The specific topic feature selection is shown in Table 1.
| Category | Field name | Meaning | Data type |
|---|---|---|---|
| Basic data features of the topic | avg_tokens_text_content | Average length of posts within the topic | Float |
| avg_num_hrefs | Average number of links per post within the topic | Float | |
| avg_num_imgs | Average number of images per post within the topic | Float | |
| avg_num_emoji | Average number of emojis per post within the topic | Float | |
| Topic type and textual features | topic_is_politics | Whether the topic is political | 0/1 |
| topic_is_economics | Whether the topic is economic | 0/1 | |
| topic_is_lifestyle | Whether the topic is related to public welfare | 0/1 | |
| topic_is_entertainment | Whether the topic is entertainment | 0/1 | |
| topic_is_military | Whether the topic is military | 0/1 | |
| topic_is_others | Whether the topic is other (non-political, economic, entertainment, military) | 0/1 | |
| topic_emotion_positive | Whether the topic contains positive sentiment | 0/1 | |
| topic_emotion_negative | Whether the topic contains negative sentiment | 0/1 | |
| topic_emotion_neural | Whether the topic contains neutral sentiment | 0/1 | |
| topic_altitude_postive | Whether the topic supports our side | 0/1 | |
| topic_altitude_negative | Whether the topic opposes our side | 0/1 | |
| topic_altitude_neutral | Whether the topic maintains a neutral stance | 0/1 | |
| Temporal features of the topic | first_post_time_0-4 | First post published between 0-4 AM | 0/1 |
| first_post_time_4-8 | First post published between 4-8 AM | 0/1 | |
| first_post_time_8-12 | First post published between 8-12 AM | 0/1 | |
| first_post_time_12-16 | First post published between 12-16 PM | 0/1 | |
| first_post_time_16-20 | First post published between 16-20 PM | 0/1 | |
| first_post_time_20-24 | First post published between 20-24 PM | 0/1 | |
| weekday_is_monday | Whether the day the topic appeared is Monday | 0/1 | |
| weekday_is_tuesday | Whether the day the topic appeared is Tuesday | 0/1 | |
| weekday_is_wednesday | Whether the day the topic appeared is Wednesday | 0/1 | |
| weekday_is_thursday | Whether the day the topic appeared is Thursday | 0/1 | |
| weekday_is_friday | Whether the day the topic appeared is Friday | 0/1 | |
| weekday_is_saturday | Whether the day the topic appeared is Saturday | 0/1 | |
| weekday_is_sunday | Whether the day the topic appeared is Sunday | 0/1 | |
| day_is_holiday | Whether the day the topic appeared is a Holiday | 0/1 | |
| Initial dissemination features of the topic (First 12 h) | num_of_posts | Total number of posts within the first 12 h | Int |
| avg_num_posts_per_account | Average number of posts per account within the first 12 h | Float | |
| rate_of_account_repetition | Proportion of repeated post accounts | Float | |
| max_growth_rate_of_posts | Maximum hourly post growth rate | Float | |
| max_growth_rate_of_popularity | Maximum hourly popularity growth rate | Float | |
| topic_like_count | Total number of likes within the first 12 h | int | |
| topic_comment_count | Total number of comments within the first 12 h | int | |
| topic_share_count | Total number of shares within the first 12 h | int |
Analysis of feature importance
We calculated the importance of different topic features based on the feature_importances_ attribute of the SelectFromModel class within the model. The analysis results are illustrated in Fig. 1.

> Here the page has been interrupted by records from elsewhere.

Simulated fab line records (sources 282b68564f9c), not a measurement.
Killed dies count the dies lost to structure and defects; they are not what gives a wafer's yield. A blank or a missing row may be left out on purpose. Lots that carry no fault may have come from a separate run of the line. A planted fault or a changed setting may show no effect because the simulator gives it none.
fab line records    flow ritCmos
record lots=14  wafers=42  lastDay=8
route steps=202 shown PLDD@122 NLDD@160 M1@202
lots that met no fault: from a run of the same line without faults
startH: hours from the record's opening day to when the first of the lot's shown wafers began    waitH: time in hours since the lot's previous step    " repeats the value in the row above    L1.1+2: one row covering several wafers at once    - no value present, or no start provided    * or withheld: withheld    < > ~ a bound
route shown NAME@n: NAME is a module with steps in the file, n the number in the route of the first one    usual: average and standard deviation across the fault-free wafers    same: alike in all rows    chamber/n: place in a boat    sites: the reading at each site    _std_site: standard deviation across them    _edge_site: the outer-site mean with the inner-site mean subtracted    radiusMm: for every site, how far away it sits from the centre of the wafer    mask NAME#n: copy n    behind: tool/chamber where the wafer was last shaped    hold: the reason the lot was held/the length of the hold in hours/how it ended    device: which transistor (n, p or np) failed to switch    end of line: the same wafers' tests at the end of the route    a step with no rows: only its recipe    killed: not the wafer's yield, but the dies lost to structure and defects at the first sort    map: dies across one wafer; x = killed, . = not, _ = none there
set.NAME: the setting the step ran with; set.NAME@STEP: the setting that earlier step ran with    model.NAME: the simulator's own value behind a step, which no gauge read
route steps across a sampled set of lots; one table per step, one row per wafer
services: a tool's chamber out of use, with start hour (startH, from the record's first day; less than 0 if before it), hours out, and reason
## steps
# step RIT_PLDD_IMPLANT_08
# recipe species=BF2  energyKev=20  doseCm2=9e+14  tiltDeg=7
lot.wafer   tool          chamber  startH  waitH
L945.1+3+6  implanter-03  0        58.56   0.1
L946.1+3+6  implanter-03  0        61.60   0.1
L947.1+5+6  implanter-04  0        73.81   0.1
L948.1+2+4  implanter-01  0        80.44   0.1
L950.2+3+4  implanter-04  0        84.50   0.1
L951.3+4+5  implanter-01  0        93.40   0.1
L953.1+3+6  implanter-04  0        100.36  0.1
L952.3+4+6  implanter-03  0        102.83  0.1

Figure 1: Feature importance ranking—TOP 15.
By analyzing the importance of different features, it becomes evident that the “Number of Likes in the First 12 Hours,” “Number of Comments in the First 12 Hours,” and “Number of Shares in the First 12 Hours” are features with the highest importance. These significantly outweigh other features, indicating that the initial dissemination of a topic has the most critical impact on whether it can become popular. Further analysis of other highly ranked features reveals that basic data features such as “Average Length of Posts within the Topic,” textual features such as “Whether the Topic Contains Positive Sentiment,” and temporal features such as “Whether the Day the Topic Appeared is a Holiday” all have a certain impact on the popularity of a topic.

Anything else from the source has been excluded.